Motivation to preserve digital materials
The respondents were asked to state what motivated them to preserve digital materials in their institutions. All of the 22 (100%) respondents stated that they preserve digital materials to ensure long-term access to digital resources whilst the majority of respondents stated the desire to promote library services with the combined score of 21 (95.5%), managing digital content with a combined score of 21 (95.5%), interest in digital technologies with a combined score of 18 (81.8%) and increased application of digital technologies with a combined score of 17 (77.3%), as shown in Table 1.
TABLE 1: Motivation for digital preservation. |
Other motivating factors for the adoption of digital preservation were pressure from other institutions in the developed countries with a combined score of 15 (68.2%), competition amongst academic institutions with a combined score of 14 (63.6%), pressure from researchers 14 (63.6%) and pressure from library users with a combined score of 13 (59.1%). Respondents generally responded positively and the overall responses show that academic libraries acknowledged the need for digital preservation practices.
Development of institutional repositories
Literature reveals that in South Africa, the majority of academic institutions developed IRs in an attempt to manage and preserve scholarly outputs in their libraries (Pienaar & Van de Venter 2008). In this regard, the respondents were asked whether they developed IRs in their institutions, and all of the respondents 22 (100%) reported that their institutions implemented IRs. Furthermore, those who agreed that they do have IRs were also asked to state the purpose of the institutional repository in their institutions. The findings revealed increasing the dissemination of research output by researchers and ensuring long-term accessibility of digital resources both with the same score of 22 (100%), providing a central storage space for intellectual output of an institution and improving visibility to research output both with the same score of 21 (95.5%) and enhancing academic communication by allowing global users to comment on pre-prints it stored 19 (86.4%). In a nutshell, almost all the participants acknowledged the benefits of IRs.
Types of systems and software used for digital preservation
The role of memory institutions such as libraries, archives and museums is to provide access and safeguard documentary cultural heritage, scientific and research data, and institutional records (IFLA-UNESCO 2015). These institutions have a long history of collecting, storing and organising both analogue and digital materials and have always been at the forefront of efforts in ensuring long-term preservation and continued access to these materials. Therefore, in order to ensure long-term preservation, the academic libraries should look at implementing systems and software to support various digital preservation strategies. Using multi-response list, the respondents were asked to state the types of systems and software used in their institutions. The study’s findings revealed DSpace as the dominant software that has been used in most academic libraries with a total score of 15 (68.9%), and it is the only software used for digital preservation in academic libraries that recorded an above 60% score. Similarly, the study by Biswas and Paul (2010) also looked at open source software used for the preservation of digital resources around the world and their findings revealed that out of the 72 institutions studied with various open source software, DSpace had 42 installations. However, it is important to note that Fedora 5 (22.7%), Innovative 4 (18.2%) and E-prints 3 (13.6%) were slowly being reasonably used in academic institutions. Only 2 (9.1%) of the respondents acknowledged that their institutions are using Greenstone whilst Archive-IT ranked very low in adoption and usage with just one user 1 (4.5%), as depicted in Table 2.
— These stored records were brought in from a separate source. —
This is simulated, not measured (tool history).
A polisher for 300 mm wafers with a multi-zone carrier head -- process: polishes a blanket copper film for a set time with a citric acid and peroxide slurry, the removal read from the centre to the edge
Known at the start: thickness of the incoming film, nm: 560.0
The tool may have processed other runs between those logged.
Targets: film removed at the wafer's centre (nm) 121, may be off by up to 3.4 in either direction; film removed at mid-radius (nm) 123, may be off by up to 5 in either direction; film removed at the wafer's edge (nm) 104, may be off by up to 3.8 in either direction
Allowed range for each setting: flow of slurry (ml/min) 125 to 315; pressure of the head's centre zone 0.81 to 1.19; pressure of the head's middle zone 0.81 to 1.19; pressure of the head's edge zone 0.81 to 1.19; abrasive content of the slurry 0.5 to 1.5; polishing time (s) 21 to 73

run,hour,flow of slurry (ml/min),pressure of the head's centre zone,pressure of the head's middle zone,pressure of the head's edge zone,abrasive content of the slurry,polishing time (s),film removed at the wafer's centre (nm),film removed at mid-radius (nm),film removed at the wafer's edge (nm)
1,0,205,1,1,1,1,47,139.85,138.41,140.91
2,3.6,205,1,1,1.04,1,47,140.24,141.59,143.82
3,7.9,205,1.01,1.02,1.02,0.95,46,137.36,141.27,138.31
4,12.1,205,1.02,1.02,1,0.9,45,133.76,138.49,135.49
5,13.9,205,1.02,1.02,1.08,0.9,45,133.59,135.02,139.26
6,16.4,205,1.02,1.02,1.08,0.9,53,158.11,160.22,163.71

TABLE 2: Types of systems and software used for digital preservation practices. |
Most responses on types of software or technologies used for digital preservation in academic libraries fell below a 20% range. This may be because most of the software for digital preservation identified have not been used in academic libraries or it is because these institutions are not aware of these software or technologies.
Motivation to use software
Using multi-response list, the respondents were also asked to state what motivated them to use a particular system or software. DSpace and E-prints both with the score of 6 (27.3%) and I-T 5 (22.7%) were noted as ease of use. The majority of 5 (22.7%) of respondents also noted that DSpace is affordable. Most of the respondents reported that they are using Tesella 7 (31.8%), Greenstone 7 (31.8%), Fedora 6 (27.3%) and E-prints 6 (27.3%) as per library policy. On the other hand, the respondents indicated that they are using E-prints 4 (18.2%) and I-T 4 (18.2%) because they have relevant knowledge (Table 3).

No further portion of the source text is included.